Archive for October, 2006

Google Acquires Jotspot

Tuesday, October 31st, 2006

Google snaps up another Web 2.0 company. This time it is Jotspot. Jotspot is a wiki platform allowing for groups to colloborate, including via spreadsheets, calendars, email and more. In my opinion, wikis have a promising future. Wikipidedia has already proven the model, but once wikis become popular in smaller niches we’ll really see what their potential is. Though I don’t know the terms of the deal, this was a smart purchase by Google (can’t say the same about YouTube).

If you look at Google’s purchases, most of them would be deemed software purchases rather than content purchases, which is good. They are products that help people find things or enable them in some way. When Google starts purchasing content sites, I’ll be worried. Who wants their content finder to also be the content producer? Its like the many AOL users who don’t realize their is a whole “Web” to discover outside of the AOL blinders.

Of the major search engines, Yahoo seems to be most inclined to buy content sites. Google base was a project where Google came close to being a “publisher.” The project has changed over time and I must say I was unimpressed with it. Spending 5 minutes in base, you’ll easily see why most people choose to go to the existing leaders in job listings, real estate, autos, hotels, recipes, etc.

George Dubya Uses “The Google”

Tuesday, October 24th, 2006

It is no surprise that George Bush uses Google, but what is funny in this Maria Bartiromo interview is how George refers to Google. He calls it “The Google.”

Bush Google
Click on the image to view the video on another site.

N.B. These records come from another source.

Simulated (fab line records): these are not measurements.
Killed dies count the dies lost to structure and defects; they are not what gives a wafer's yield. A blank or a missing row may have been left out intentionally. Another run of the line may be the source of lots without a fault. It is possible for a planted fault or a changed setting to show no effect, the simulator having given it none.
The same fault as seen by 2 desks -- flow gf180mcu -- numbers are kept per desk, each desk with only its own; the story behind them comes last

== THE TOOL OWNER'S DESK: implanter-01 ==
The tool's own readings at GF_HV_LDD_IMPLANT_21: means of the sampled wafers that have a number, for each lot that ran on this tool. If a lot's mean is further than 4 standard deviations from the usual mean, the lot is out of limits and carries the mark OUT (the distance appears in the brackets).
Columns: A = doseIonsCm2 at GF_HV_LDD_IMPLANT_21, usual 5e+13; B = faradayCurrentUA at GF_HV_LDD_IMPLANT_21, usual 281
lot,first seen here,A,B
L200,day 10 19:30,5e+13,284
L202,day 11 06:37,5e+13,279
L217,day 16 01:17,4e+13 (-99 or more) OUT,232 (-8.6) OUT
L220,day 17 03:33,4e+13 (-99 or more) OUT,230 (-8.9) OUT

He mentions using Google to look at satellite images of “The Ranch.” I wouldn’t be surprised if Intelligence uses web maps as well. I remember when I was in the financial industry, brokerage companies were complaining that their employees were using Yahoo Finance instead of their own in-house tools. It serves as a reminder that users will often choose usability over the quality or quantity of data.

Danny Sullivan Announces His Plans

Monday, October 23rd, 2006

After a couple months of pondering, search industry leader Danny Sullivan announced his future plans. Judging from his post, Incisive media is paying Danny to help them transition SES to a new chair. Danny will chair SES New York in April ‘07, co-chair SES San Jose in August and will be a speaker at SES Chicago in Dec. ‘07. For Search Engine Watch, Danny’s last day will be November 30th.

By working together, Incisive will do a better job of keeping the SES business going and Danny bought himself some time to develop a new publication and events. According to his post, Danny will be creating a new search blog and will host events on his own.

As one of many people who begged Danny to continue doing what he is doing, but for himself, I’m glad to see Danny finally announce his plans this morning.

Nielsen Releases September Search Data

Thursday, October 19th, 2006

Nielsen//NetRatings just released September ‘06 search data. Here’s the data (I added the ”all others line.”):

september search traffic
Obviously Google is the big winner here. Yahoo, Ask and My Way received healthy growth Y/Y, while MSN, AOL, iWon and Dogpile are suffering. Backing the data out, I estimate a year-over-year increase of 16.9% increase in total # of searches. If I had unique visitor #s to go with this data, then we’d know exactly how much to attribute to increased search activity per user, but my hunch is that much of the 16.9% can be attributed to increased activity.

Playing With Numbers

Wednesday, October 18th, 2006

Rand posted a fun article on comparing website analytics with competitive intelligence metrics. Being in the search and analytics fields, I found his data very interesting. However, I’d argue that these sites are not ideal for comparing the two. Non-SEO focused sites might have higher correlations between the two sets of data because SEO folks are more likely to play tricks with links, Alexa, Technorati, etc.

Regardless, I thought I’d take Rand up on his offer to post new information given the data he shared. The first thing I did was to hone in on the sites that get at least an average of 100,000 visits. I wanted to eliminate the noise of sites with 1-79k pageviews per month, which might be skewing the data. This leaves me with 8 higher traffic sites to measure upon. The correlation results I get using the same method Rand did results in this:

  1. Alexa Pageviews (0.70)
  2. Technorati Rank (0.53)
  3. Alexa Rank (0.49)
  4. Ranking.com Rank (0.32)
  5. Yahoo Links to the Domain (0.23)
  6. Bloglines Subscriptions (0.121)
  7. Number of Technorati Links (0.120)
  8. Yahoo Links to the Blog URL (0.119)
  9. SEOmoz Page Strength (0.04)

The rest had negative correlations, with NewsGator Subscribers being the worst indicator among the bunch. By focusing on the higher traffic sites, we see different correlation scores.

Then I thought to myself, “there must be a better measure.” So I thought long and hard and came up with the following formula: 100-[character count]

The character count is the # of characters in the URL for each site, meaning sites with less characters to type in will receive a higher score. SEOmoz, with 22 total characters in its full url string, would receive a score of 78, while SEJournal would only receive a score of 65 (35 characters in the full URL).

Matching up my new character-count competitive intelligence measurement, I receive a correlation score of 0.90, beating out all the other measures presented!

Advice to any SEO hoping to obtain traffic to their blog: simply go with a shorter URL.

Back From France & Italy

Friday, October 13th, 2006

I’m back from a much-needed 2.5 week vacation. I apologize for my lack of postings thus far and promise to keep the blog fresh going forward. I suppose it is better to slack on your blog when your readership is next to nothing, then when it has a greater following.